Analysts on Estimize are looking for Wells Fargo to grow its revenue by a slightly more modest 3%. The country’s largest mortgage lender, which is often seen as a bellwether for the housing market, struggled in 2014 with mortgage originations. In Q1 they funded $36M worth of mortgages, the lowest amount since acquiring Wachovia in 2008, and that number only increased to $47M in Q2 and $48M in the most recent quarter. Despite a brightening consumer picture and low interest rates, housing data remained mixed for much of Q4, so any improvement in mortgage lending for the bank may be modest.


Bank of America (NYSE:BAC) and Citigroup (NYSE:C) release their results on Thursday. For Bank of America, the Estimize consensus is calling for EPS of $0.34, $0.03 higher than the Wall Street expectation and 17% higher than the year ago result. However revenues of $21.6B would mark a year-over-year decrease of 0.6%.

Like JPMorgan, Bank of America will also be paying legal expenses related to its foreign exchange business in the fourth quarter. The bank surprised investors in November when it revised its third quarter profit lower by $400M due to such legal fees. The biggest threat to fourth quarter profits, however, could be due to a decrease in FICC trading revenues. CEO Brian Moynihan offered a weak outlook for Q4 trading revenues at a Goldman Sachs industry conference last month, saying that they would be lower than both year-ago levels and the third quarter’s. While volatility typically leads to higher transaction volumes, Moynihan maintains it will do little to help the bank’s fourth quarter sales.
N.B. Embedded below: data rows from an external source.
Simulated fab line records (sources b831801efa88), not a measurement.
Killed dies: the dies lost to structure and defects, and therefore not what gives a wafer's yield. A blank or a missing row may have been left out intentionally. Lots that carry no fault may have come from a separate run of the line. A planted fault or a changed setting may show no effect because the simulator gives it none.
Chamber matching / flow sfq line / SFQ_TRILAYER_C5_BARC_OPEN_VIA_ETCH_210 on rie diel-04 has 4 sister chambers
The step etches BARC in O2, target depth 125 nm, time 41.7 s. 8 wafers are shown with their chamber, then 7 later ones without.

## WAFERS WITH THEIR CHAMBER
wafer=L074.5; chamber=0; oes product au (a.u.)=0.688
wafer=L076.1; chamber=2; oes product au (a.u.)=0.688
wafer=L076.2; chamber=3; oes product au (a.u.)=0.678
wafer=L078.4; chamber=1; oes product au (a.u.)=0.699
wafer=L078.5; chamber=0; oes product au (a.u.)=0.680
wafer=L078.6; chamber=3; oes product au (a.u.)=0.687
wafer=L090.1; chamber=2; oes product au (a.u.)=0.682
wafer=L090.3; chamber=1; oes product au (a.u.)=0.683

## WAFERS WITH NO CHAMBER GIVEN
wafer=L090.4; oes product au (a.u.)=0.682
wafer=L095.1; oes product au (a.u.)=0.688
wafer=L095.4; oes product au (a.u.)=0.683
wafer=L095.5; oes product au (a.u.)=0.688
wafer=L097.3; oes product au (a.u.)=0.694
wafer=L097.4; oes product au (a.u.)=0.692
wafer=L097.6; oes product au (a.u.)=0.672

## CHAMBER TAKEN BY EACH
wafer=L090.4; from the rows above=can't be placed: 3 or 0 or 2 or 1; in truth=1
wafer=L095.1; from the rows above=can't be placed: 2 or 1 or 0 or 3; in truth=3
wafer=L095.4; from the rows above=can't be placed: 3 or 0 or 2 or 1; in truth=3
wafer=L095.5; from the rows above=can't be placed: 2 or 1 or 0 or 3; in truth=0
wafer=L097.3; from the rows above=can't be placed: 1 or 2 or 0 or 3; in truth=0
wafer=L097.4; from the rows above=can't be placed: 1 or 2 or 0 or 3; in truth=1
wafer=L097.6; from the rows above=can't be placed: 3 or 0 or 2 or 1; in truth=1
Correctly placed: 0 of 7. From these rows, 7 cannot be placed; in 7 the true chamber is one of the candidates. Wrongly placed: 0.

Citigroup’s consensus has shifted down significantly to $0.65 from $0.97 just 10 days ago. This implies a decrease in earnings of 21% YoY, yet with revenues of $19.2B suggesting 8% growth. “The real challenges…were the trading environment, where we saw sharp moves” in commodities, corporate bonds and foreign currencies, Citigroup’s CEO Michael Corbat said at a conference in December. He predicted that the bank’s markets revenues would be down 5% in Q4 on a YoY basis. Adding insult to injury is the fact that the bank also had to pay legal fees after regulators slapped them with fines for attempting to manipulate foreign exchange markets as in the case of JPMorgan and Bank of America.


Similarly, weak trading revenues are expected to hit Goldman Sachs(NYSE:GS) in Q4. Typically a big moneymaker for Goldman Sachs, weaker revenues from FICC trading due to volatile markets are expected to hit the bank more sharply than its peers. Last quarter, Goldman reported an increase in FICC trading of 74%, it was also the first quarter in over a year to see revenue gains in fixed income trading. After complaining in the earlier part of 2014 about the lack of activity, many banks are likely to mention how they were hurt by extreme and abrupt price movements on their earnings calls. In just the last week, the Estimize EPS consensus estimate for Goldman Sachs has fallen to $5.10 from $5.27, still an 11% increase YoY. Revenues on the other hand are only anticipated to come in at $8.3B, down 5% from the year-ago quarter.